Editor’s Note:

 

In Empire Glass and Aluminium Pty Limited v Lipman Pty Ltd [2017] NSWSC 253, the NSW Supreme Court (Ball J) was considering a dispute resolution provision in a construction contract where an expert determination had been completed, then one of the parties to the construction contract sought to have that expert determination reviewed by the court. In this 2017 case, the court referred to an earlier NSW Court of Appeal decision, involving one of the parties, namely Lipman Pty Limited v Emergency Services Superannuation Board [2011] NSWSCA 163 .

 

In the 2001 Court of Appeal decision, Allsop J had reasoned as follows:

 

The applicant submitted that his Honour erred by failing to recognise and give proper weight to the words of cl 42.10 and in particular the phrase commencing with the word “unless” which operated, it was said, to make the expert determination never final and binding should a notice of appeal be filed.

6 I disagree. I find the reasons of the primary judge to be correct. His Honour approached the construction of the dispute resolution clause by reference to a liberal approach expressed in Francis Travel Marketing Pty Ltd v Virgin Atlantic Airways Ltd (1996) 39 NSWLR 160 and Fiona Trust & Holding Corporation v Privalov [2007] UKHL 40; [2008] 1 Lloyd’s Rep 254 . The approach is also reflected in the reasons of the Full Court of the Federal Court in Comandate Marine Corporation v Pan Australia Shipping Pty Ltd [2006] FCAFC 192; 157 FCR 45 and can now as Lord Hope of Craighead said in Fiona Trust be seen as part of the law of international commerce (at 260 [31]). This is of course domestic commerce but the principle applies equally.

7 Further, that these cases were concerned with arbitration clauses and not expert determination clauses does not detract from their equal force to the type of dispute resolution clause that the parties agreed here.

8 To adopt the liberal approach is not to depart from the meaning of the words chosen by the parties. Rather, it is to give effect to a coherent business purpose through an assumption commercial courts around the world will make that parties are unlikely to have intended multiple venues or occasions for the resolution of their disputes unless they say so.

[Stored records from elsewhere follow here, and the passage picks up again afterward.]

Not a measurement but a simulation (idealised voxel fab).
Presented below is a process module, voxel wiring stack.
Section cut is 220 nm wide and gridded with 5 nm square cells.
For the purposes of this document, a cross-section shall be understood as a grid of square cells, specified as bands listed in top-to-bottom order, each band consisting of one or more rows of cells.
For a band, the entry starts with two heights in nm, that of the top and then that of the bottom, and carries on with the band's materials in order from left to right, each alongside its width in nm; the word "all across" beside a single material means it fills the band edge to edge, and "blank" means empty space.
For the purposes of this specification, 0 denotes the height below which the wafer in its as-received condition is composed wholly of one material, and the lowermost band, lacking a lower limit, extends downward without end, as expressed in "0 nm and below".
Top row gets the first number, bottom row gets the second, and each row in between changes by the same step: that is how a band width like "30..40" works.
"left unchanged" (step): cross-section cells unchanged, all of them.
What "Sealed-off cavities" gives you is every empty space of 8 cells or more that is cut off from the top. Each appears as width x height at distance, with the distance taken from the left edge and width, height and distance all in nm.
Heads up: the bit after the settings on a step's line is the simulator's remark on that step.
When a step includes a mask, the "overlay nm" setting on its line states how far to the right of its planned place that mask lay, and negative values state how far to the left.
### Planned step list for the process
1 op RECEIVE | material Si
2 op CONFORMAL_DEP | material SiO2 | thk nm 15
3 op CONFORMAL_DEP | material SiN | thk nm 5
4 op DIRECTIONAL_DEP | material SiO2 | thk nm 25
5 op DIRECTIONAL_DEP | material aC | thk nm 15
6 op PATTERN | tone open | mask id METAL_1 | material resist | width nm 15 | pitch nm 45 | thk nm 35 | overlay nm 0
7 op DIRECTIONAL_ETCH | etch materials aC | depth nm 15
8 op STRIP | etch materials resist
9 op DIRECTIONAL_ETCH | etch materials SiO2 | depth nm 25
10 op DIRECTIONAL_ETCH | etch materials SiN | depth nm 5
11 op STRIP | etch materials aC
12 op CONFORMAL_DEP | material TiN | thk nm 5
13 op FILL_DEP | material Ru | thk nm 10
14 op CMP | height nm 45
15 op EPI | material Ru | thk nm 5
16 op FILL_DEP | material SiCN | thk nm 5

9 Here there occurred what the commercial parties would plainly have anticipated as likely could have been the case, that is a major dispute: the conduct of a detailed case before people experienced in the building industry and the production of a careful and detailed expert determination – all this at considerable expense. Is it to be thought likely that the mere statement by one side that they wish to seek to discuss and negotiate the result in good faith would mean that the product of the expert determination would never be binding? Far more likely is the construction favoured by the primary judge that the clause as a whole meant that the expert determination was to be fully given effect to subject to it not being final and binding if the parties were able to give substance and effect to the good faith negotiations that were anticipated and provided for by cl 42.11.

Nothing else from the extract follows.